From aa3b38ba2edc07421459728d0c6c44c06ee38621 Mon Sep 17 00:00:00 2001
From: Stas Moreinis <stas.moreinis@scale.com>
Date: Fri, 22 May 2026 15:30:26 -0700
Subject: [PATCH 3/6] docs(spec): note SDK-via-HTTP boundary applies to all
 data planes

The SDK already accesses task lifecycle, messages, task states,
checkpoints, events, and agent registration through HTTP endpoints
rather than direct database connections. Surface this as a general
property in the Solution Statement, and expand the agentex-state and
agentex-conversations bullets to reflect that the contract exists for
states and messages, not just checkpoints.
---
 .../specs/2026-05-22-agentex-erd-section-design.md        | 8 +++++---
 1 file changed, 5 insertions(+), 3 deletions(-)

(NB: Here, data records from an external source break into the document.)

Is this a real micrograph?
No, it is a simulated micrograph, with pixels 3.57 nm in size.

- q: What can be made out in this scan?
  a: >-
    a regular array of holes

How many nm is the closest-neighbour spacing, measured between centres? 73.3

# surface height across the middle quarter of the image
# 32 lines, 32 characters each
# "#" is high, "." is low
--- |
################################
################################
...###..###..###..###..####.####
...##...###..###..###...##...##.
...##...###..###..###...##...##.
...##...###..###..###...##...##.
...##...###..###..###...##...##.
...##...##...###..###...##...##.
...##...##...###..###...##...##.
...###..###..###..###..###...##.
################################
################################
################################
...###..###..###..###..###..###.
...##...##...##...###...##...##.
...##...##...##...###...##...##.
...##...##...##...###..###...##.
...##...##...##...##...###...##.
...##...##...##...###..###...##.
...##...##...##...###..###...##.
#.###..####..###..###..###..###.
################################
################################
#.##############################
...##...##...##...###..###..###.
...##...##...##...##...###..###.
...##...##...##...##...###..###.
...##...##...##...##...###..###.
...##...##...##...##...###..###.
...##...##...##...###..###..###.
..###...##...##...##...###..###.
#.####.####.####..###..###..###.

diff --git a/docs/superpowers/specs/2026-05-22-agentex-erd-section-design.md b/docs/superpowers/specs/2026-05-22-agentex-erd-section-design.md
index ce19d100..127689ee 100644
--- a/docs/superpowers/specs/2026-05-22-agentex-erd-section-design.md
+++ b/docs/superpowers/specs/2026-05-22-agentex-erd-section-design.md
@@ -28,6 +28,8 @@ Spans are a related concern being addressed by other means: AgentEx will retire
 
 Decompose the AgentEx backend into four services, each owning a coherent set of data and a coherent load profile. **`agentex-control-plane`** owns the agent registry and deployment registration surface — agents, deployments, deployment history, schedules, and agent API keys; low write rate, off the agent-execution hot path. **`agentex-tasks`** owns the task lifecycle — tasks, task→agent associations, and the agent task tracker; the canonical "what tasks exist and what state are they in" surface. **`agentex-conversations`** owns the realtime agent I/O surface — messages, events, and the Redis-streams fanout that carries them to UI subscribers; latency-sensitive, paired tightly with the streaming bus. **`agentex-state`** owns agent-internal data — per-task K/V state and LangGraph checkpoints; high write rate, written by the agent runtime for the agent runtime.
 
+A key property of AgentEx's existing architecture makes this decomposition tractable: the AgentEx SDK already accesses backend-managed data exclusively through HTTP endpoints, not by connecting to Postgres, MongoDB, or Redis directly. Task lifecycle, messages, task states, checkpoints, events, and agent registration all flow through the FastAPI surface today. The service-boundary contracts for the four target services therefore already exist; each extraction is a matter of reimplementing the same HTTP contract in the target service (Go for `agentex-state` and `agentex-conversations`, Python continuation for `agentex-tasks`), not of building a new API.
+
 As part of this migration, AgentEx **evaluates Postgres as the source of truth for messages and task states**, with the intent to commit to Postgres if performance is comparable to MongoDB. Today, MongoDB hosts both collections; co-location means a Mongo incident affects two unrelated services post-decomposition, and operating Mongo alongside Postgres is duplicated tooling, monitoring, and backup surface for what is effectively two ordered append/key-value workloads that Postgres can serve well. The decomposition is the natural moment to validate the swap: each new service is the boundary at which its store choice can change without rippling. If the evaluation succeeds, the resulting topology runs on one fewer database; if performance does not meet bar, the services keep their MongoDB stores and the boundary work still stands. Comparable performance is defined as **within 5–10% of the MongoDB baseline on write throughput and p99 latency**. A load-test baseline for the existing MongoDB infrastructure will be established prior to extraction 1; the same load test will be executed against the candidate Postgres topology to evaluate the swap.
 
 Sequence the extraction **leaves-first**, mirroring the parent ERD's protocol — pull `agentex-state` out first, then `agentex-conversations`, then `agentex-tasks`. After those three extractions, what remains in the agentex backend is `agentex-control-plane` by attrition; there is no separate extraction step for it, and further decomposition of the residual control plane can be revisited at that point if warranted. Each extraction follows the parent ERD's **per-service dress-rehearsal + physical-cutover** protocol: isolate the service's data within the shared source stores with restricted credentials, surface and fix cross-domain access violations, then cut over to dedicated infrastructure.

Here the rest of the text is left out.